Using Custom Structured Info
There's support for storing both unstructured and custom structured (verifiable) metadata in the metafile. This is under df_file_interchange.ci
("custom info").
Strictly speaking, the user can pass any object that inherits from FIBaseCustomInfo
(a Pydantic model), which can fully serialize itself. There is, however, a standard set of these classes already defined to cover most use-cases.
The df_file_interchange.ci.structured.FIStructuredCustomInfo
class is the canonical way to proceed. It has two attributes: extra_info: FIBaseExtraInto
and col_units: dict[Any, FIBaseUnit]
. The extra_info
is for stroing metadata that applies to the whole dataframe such as author or its source. The col_units
is a dictionary that specifies the unit, such as currency, columnwise. There are useful classes for both of these under df_file_interchange.ci.extra
and df_file_interchange.ci.unit
, respectively.
Basic Example
A basic example is included here and also in the corresponding notebook on using custom info.
import pandas as pd
import numpy as np
import df_file_interchange as fi
from pathlib import Path
from df_file_interchange.ci.extra.std_extra import FIStdExtraInfo
from df_file_interchange.ci.structured import FIStructuredCustomInfo
from df_file_interchange.ci.unit.currency import FICurrencyUnit
from df_file_interchange.ci.unit.population import FIPopulationUnit
Next, we create an example dataframe. We also an example extra_info object, some units, and put those together as custom info.
# Create basic dataframe
df = pd.DataFrame(np.random.randn(3, 4), columns=["a", "b", "c", "d"])

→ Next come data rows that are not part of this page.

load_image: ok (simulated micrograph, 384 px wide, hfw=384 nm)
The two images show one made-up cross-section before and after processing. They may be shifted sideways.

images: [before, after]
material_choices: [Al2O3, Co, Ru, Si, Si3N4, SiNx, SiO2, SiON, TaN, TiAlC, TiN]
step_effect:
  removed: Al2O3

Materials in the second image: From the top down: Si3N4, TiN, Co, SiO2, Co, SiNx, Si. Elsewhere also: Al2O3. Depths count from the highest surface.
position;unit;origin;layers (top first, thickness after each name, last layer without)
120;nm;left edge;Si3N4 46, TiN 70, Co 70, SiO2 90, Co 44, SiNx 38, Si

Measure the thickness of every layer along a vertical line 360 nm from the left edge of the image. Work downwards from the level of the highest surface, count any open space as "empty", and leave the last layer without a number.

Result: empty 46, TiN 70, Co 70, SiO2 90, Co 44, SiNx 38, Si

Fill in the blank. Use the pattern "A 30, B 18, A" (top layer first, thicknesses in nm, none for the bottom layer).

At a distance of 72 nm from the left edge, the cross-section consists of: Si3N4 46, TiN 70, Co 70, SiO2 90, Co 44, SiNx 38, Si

df["pop"] = pd.array([1234, 5678, 91011])
# Define some units
unit_cur_a = FICurrencyUnit(unit_desc="USD", unit_multiplier=1000)
unit_cur_b = FICurrencyUnit(unit_desc="EUR", unit_multiplier=1000)
unit_cur_c = FICurrencyUnit(unit_desc="JPY", unit_multiplier=1000000)
unit_cur_d = FICurrencyUnit(unit_desc="USD", unit_multiplier=1000)
unit_pop = FIPopulationUnit(unit_desc="people", unit_multiplier=1)
# Define some extra info
extra_info = FIStdExtraInfo(author="Spud", source="Potato")
# Put that together into a custom_info object
custom_info = FIStructuredCustomInfo(
extra_info=extra_info,
col_units={
"a": unit_cur_a,
"b": unit_cur_b,
"c": unit_cur_c,
"d": unit_cur_d,
"pop": unit_pop,
},
)
We write it to a file.
data_dir = Path("./data/")
data_dir.mkdir(exist_ok=True)
datafile_csv = Path(data_dir / "tutorial_simple_structured_custom_info.csv")
metafile = fi.write_df_to_file(df, datafile_csv, custom_info=custom_info)
Read it in again.
And, we can inspect the custom info we have read back in.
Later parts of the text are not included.